# Tuning hyperparameters of a MetaLearner with <code>MetaLearnerGridSearch</code>

Motivation
----------

We know that model selection and/or hyperparameter optimization (HPO) can
have massive impacts on the prediction quality in regular Machine
Learning. Yet, it seems that model selection and hyperparameter
optimization are  of substantial importance for CATE estimation with
MetaLearners, too, see e.g. [Machlanski et. al](https://arxiv.org/abs/2303.01412>).

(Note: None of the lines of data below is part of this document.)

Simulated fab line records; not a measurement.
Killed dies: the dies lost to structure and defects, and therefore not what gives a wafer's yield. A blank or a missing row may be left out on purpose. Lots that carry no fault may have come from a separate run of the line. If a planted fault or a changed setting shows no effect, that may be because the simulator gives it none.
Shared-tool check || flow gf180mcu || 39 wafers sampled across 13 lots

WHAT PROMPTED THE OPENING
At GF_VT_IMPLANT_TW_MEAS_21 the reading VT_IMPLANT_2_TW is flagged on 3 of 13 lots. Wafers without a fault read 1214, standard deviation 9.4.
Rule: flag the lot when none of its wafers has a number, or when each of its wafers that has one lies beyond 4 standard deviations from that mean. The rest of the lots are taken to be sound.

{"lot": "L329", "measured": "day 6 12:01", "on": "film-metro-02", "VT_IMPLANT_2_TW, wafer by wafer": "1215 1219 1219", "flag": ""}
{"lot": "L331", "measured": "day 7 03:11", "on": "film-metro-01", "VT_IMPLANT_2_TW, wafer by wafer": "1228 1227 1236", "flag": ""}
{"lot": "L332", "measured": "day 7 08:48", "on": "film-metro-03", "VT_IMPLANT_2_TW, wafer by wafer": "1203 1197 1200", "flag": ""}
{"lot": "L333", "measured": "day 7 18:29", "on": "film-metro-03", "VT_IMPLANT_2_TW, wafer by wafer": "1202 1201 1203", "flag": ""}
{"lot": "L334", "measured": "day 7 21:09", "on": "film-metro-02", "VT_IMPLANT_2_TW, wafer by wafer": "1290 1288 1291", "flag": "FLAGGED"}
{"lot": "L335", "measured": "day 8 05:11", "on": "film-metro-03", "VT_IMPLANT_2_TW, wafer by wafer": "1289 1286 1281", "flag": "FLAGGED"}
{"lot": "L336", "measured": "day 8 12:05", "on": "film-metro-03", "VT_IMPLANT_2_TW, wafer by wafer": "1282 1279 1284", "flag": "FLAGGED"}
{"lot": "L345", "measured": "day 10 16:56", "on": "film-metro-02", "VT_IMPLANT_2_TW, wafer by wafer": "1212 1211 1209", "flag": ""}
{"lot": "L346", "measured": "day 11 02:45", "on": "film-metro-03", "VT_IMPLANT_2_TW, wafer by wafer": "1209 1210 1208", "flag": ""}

However, model selection and HPO for MetaLearners look quite different from what we're used to from e.g. simple supervised learning problems. Concretely,

* In terms of a MetaLearners's option space, there are several levels
  to optimize for:

  1. The MetaLearner architecture, e.g. R-Learner vs DR-Learner
  2. The model to choose per base estimator of said MetaLearner architecture, e.g. ``LogisticRegression`` vs ``LGBMClassifier``
  3. The model hyperparameters per base model

*  On a conceptual level, it's not clear how to measure model quality
   for MetaLearners. As a proxy for the underlying quantity of
   interest one might look into base model performance, the R-Loss of
   the CATE estimates or some more elaborate approaches alluded to by
   [Machlanski et. al](https://arxiv.org/abs/2303.01412).

We think that HPO can be divided into two camps:

* Exploration of (hyperparameter, metric evaluation) pairs where the
  pairs do not influence each other (e.g. grid search, random search)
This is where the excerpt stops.